Cast members must be fuming at Alec Baldwin’s continuing hijacking of Saturday Night Live with his cartoonish Donald Trump impression. In this week’s cold open, SNL‘s requisite tackling of the most prominent political headline requires them to create a sketch around chief strategist Steve Bannon’s falling out with Trump.
The only biting subversive act in the cold open — let’s face it: mocking Trump is mainstream play — is the (repeated) portrayal of Bannon as a demonic reaper. Regulating the sketch to mediocrity is including the sycophantic mugging of Jimmy Fallon as Jared Kushner. Blah, blah, pause for laughter, “Live from New York, it’s Saturday night.”
Clearly, I think Saturday Night Live can do better — and it has a responsibility to be always on-point as the cultural touchstone of the moment. We get it: Alec Baldwin’s impression pisses off Trump… so what? With record ratings and media breathlessly reporting on every sketch, the need to push the show’s subversive humour is key to embed the show’s influence with meaning.
There is some hope, however, in small moments.
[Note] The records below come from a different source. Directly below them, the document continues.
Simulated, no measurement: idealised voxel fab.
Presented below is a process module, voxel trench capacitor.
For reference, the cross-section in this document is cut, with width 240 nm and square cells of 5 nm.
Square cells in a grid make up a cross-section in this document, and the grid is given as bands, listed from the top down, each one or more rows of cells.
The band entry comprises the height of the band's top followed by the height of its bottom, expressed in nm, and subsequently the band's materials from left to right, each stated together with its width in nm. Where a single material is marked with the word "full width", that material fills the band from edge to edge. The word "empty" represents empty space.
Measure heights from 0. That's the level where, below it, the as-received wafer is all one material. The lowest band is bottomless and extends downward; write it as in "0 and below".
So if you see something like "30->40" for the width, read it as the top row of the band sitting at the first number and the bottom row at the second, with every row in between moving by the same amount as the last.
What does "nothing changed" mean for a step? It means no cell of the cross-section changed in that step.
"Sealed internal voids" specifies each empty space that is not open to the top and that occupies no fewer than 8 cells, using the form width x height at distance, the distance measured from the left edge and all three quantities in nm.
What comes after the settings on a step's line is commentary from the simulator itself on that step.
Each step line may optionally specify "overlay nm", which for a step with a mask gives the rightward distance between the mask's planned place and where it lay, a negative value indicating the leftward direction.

Melissa McCarthy’s return as the hapless White House press secretary Sean Spicer may have started as another play at the obvious — mostly a rambling monologue with offensive Jewish history analogies to parody Spicer’s idiotic Holocaust references during a press conference earlier that week — but finally hit the mark at the end with the too-quick punchline: “Happy Easter everybody — and by the way, the President’s probably going to bomb North Korea tonight.”
The audience had a brief delay in their laughter, not quite knowing whether to laugh. They finally did, with a few ohhhs. But the killer tag, as McCarthy drove into the Presidential seal in a broken Easter egg kart, was to “just eat as much candy as as you want, ’cause this is probably our last Easter on earth.”
Genius. That’s exactly the tone SNL needs to hit. Edgy, but mainstream. Parody with a message.
The other moment that struck the appropriate comedy nerve was during Weekend Update, with anchor Colin Jost addressing the United Airlines overbooking fiasco. There were the necessary, ironic “fly the friendly sky” moments, all of which finally hit the zeitgeist at the end. (There’s a common thread here, with the best lines sneaking in at the end.)
I’ll say, after all this, I will never fly United ever again.
Unless they have a cheap flight to wherever I’m going.
In which case, I’ll definitely fly United.
The audience laughed and then Jost held a judgmental post to camera just a little too long.